Dang it, I saw this message from Dr. Woodfield, and I just *had* to
respond.  So I resubscribed.  Don't rub it in.

The short answer to these questions is: Talk to Dr. Seamons.

Now the long answer.

Dr. Woodfield wrote:
> Let me throw another log on the fire.
> Assumptions:
> 1. As time goes on, more and more people will have family history
> servers of some kind on the net.

The Internet is the Great Equalizer of content distribution.  No
longer do those who can buy time on the radio towers and the cable
stations have a monopoly on publication and distribution of
information.  BYU (and many other universities), by implementing a NAT
on student computers, hinders the momentum of the Internet by
crippling the students' ability to use the Internet's most potent
enabling attribute: Anyone can serve information to anyone else, in
whatever way they see fit!  For example, students may want to run new
P2P software to share geneology information, as Dr. Woodfield suggests
here.  The ability to share information, from your own servers, is a
newfound liberty that we should never take for granted.

> 2.Some of the information on the site will be very sensitive
> (e.g. could be used for identity theft)

Well, the real solution to this problem is to fix the system.  I mean,
``The System,'' with a capital ``T'' and a capital ``S''.  Like
Equifax and Visa.  But that's another discussion altogether.

> 3. There are probably different levels of sensitivity.

Yup.  Who defines them?  How can the definitions be meaningful?

> Problems:
> 1. How do we make sure the right people are accessing the right
> information?

You know that you are asking here a *really hard* question, don't you?
When you say, ``Right people,'' exactly what do you mean?  For any
given piece of information, at what point do *I* become the ``right
person''?  At what point do I become the ``wrong person''?  How do you
express this in a policy language?  How do approach the problem of
role identifier semantics?

> 2. While password authentication is much better than nothing, can we
> do better?

Uh, yes.

> 3. Without personal one-on-one verification, how do you grant
> different access priviledges to those who want to sign up?

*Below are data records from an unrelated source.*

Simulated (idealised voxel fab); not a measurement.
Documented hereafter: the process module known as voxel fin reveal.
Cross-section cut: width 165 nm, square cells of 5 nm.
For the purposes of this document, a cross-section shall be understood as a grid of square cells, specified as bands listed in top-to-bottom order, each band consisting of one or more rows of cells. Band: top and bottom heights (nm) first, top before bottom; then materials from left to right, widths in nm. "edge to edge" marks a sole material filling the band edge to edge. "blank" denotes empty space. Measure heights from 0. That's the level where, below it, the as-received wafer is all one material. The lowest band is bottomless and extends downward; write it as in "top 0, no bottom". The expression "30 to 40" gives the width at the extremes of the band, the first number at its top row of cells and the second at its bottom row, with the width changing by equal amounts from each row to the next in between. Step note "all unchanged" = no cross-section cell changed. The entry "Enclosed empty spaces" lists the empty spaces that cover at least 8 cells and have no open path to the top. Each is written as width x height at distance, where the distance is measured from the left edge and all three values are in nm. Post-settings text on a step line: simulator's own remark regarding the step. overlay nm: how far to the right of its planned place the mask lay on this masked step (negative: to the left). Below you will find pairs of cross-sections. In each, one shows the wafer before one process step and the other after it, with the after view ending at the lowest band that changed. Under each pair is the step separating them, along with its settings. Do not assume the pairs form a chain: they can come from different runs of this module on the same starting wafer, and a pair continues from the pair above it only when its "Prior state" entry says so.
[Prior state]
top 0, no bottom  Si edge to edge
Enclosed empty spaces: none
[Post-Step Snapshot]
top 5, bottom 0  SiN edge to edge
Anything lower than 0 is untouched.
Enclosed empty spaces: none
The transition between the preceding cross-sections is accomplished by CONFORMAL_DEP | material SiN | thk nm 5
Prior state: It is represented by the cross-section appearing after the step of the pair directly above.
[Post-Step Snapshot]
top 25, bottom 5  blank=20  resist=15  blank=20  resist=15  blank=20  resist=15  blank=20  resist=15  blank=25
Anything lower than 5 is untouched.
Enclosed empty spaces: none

Role-based authentication, via Trust Negotiation.  Talk to
Dr. Seamons.

> 4. How do you protect against bots or spiders trying to crack a
> password?

By enforcing good passwords, or using public key authentication.

> 5. How do we do continual (instead or one time) authentication?

A nonce.  But do you really want this?

> 6. With all of the authentication, how do we make it easy to access
> the site?

Now *that's* the crux of the issue.  How do you implement strong
security, while keeping it convenient for the end user?  The answer,
at the moment, is, you really can't.  Not at the level that would make
*me* happy.  At least not with our current security infrastructure.

> If this is an interesting problem, how do we package it so that it
> is
> easy to add to anyone's web site?

Keep asking.  You're not the only one around who wants to know the
answer to this.  I have a few answers to these problems, and I hope to
be able to work on them, at least in some small way, as I finish my
graduate degree at the University of Texas.  I just need to convince a
professor here that it is a topic worth pursuing... :-)

Mike
.___________________________________________________________________.
                         Michael A. Halcrow                          
       Security Software Engineer, IBM Linux Technology Center       
GnuPG Fingerprint: 05B5 08A8 713A 64C1 D35D  2371 2D3C FDDA 3EB6 601D

Nothing is ever a total loss; it can always serve as a bad example.